What Recent Regulatory Shifts Mean for Workiva’s Current Valuation in 2025
Deciding what to do with Workiva stock right now? You’re not alone. Investors are watching closely, weighing whether recent moves signal an opportunity or a warning sign. The price action has been interesting: over the past month, Workiva shares climbed a robust 12.9%, bouncing back from a sluggish start to the year that saw them fall 20.0% year-to-date. Looking further back, the stock’s one-year gain stands at 10.6%, and the five-year performance sits at an impressive 47.5%. This kind of longer-term growth draws in those who believe in the company’s mission and market, even as short-term volatility reminds us to stay sharp.
Market attention has picked up as businesses look for ways to adapt with tighter regulations and digital reporting requirements, two big themes that put companies like Workiva in the spotlight. This has affected how investors perceive both risk and future growth, which, as always, ties into the bigger issue: valuation. For those keeping score, Workiva currently hits 3 out of 6 of our value checks, putting its valuation score right down the middle. That means half of the methods we use mark it as undervalued, while the rest suggest caution is warranted.
So, what do these different valuation methods really tell us about Workiva’s prospects at today’s share price of $87.11? Is there a smarter, more holistic way to evaluate what the market may be missing? Let’s dig into the specific approaches investors use, before getting to an even better way of judging true value at the end of this article.

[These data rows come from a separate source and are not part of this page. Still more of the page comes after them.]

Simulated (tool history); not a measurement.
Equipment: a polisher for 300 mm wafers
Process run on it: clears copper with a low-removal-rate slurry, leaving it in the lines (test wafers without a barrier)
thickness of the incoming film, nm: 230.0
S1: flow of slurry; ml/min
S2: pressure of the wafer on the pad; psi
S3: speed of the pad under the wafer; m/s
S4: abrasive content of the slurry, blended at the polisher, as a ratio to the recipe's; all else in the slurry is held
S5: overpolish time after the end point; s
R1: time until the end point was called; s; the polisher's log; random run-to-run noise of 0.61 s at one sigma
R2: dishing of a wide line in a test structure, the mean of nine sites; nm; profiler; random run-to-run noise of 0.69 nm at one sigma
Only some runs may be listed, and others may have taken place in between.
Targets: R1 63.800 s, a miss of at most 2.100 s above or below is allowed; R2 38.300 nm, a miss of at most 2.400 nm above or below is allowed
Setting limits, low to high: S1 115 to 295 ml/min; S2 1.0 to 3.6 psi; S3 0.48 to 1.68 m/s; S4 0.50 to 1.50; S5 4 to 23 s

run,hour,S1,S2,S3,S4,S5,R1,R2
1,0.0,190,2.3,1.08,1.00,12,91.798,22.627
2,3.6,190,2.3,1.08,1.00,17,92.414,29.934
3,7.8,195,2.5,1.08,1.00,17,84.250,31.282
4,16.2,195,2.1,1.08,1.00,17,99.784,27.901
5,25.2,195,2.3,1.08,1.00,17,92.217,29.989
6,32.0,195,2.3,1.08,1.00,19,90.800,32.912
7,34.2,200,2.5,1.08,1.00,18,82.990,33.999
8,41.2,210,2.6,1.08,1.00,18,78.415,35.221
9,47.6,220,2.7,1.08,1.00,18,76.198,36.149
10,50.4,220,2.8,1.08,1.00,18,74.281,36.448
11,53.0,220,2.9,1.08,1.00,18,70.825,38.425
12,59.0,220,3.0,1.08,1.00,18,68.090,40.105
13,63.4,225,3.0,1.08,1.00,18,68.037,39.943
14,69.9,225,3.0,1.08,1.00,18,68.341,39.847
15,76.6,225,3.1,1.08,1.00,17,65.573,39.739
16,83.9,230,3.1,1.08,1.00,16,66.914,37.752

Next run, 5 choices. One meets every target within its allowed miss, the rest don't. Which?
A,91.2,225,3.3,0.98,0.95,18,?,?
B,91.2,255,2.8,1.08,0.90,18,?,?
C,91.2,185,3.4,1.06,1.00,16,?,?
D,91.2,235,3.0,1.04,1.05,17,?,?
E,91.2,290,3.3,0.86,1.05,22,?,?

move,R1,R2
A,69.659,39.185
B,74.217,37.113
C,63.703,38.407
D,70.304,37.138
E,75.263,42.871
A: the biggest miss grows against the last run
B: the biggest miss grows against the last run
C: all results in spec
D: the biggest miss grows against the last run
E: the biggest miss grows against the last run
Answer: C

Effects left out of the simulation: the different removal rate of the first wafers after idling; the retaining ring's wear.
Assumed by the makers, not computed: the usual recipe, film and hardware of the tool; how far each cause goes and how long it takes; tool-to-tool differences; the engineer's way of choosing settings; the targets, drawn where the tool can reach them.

Why Workiva is lagging behind its peers
The Discounted Cash Flow (DCF) model is a popular valuation tool that estimates a company’s true worth by projecting its future cash flows and discounting them back to today’s value. In this analysis, a 2 Stage Free Cash Flow to Equity model is applied to Workiva, using forecasts from analysts for the next five years and then extrapolating growth beyond that period.
Currently, Workiva generates $102.7 million in Free Cash Flow. Analyst and in-house estimates project this figure to reach $297.7 million by 2029 and continue rising in the following years. These forecasts reflect expectations for strong growth as the company addresses increased demand for digital reporting solutions and regulatory compliance.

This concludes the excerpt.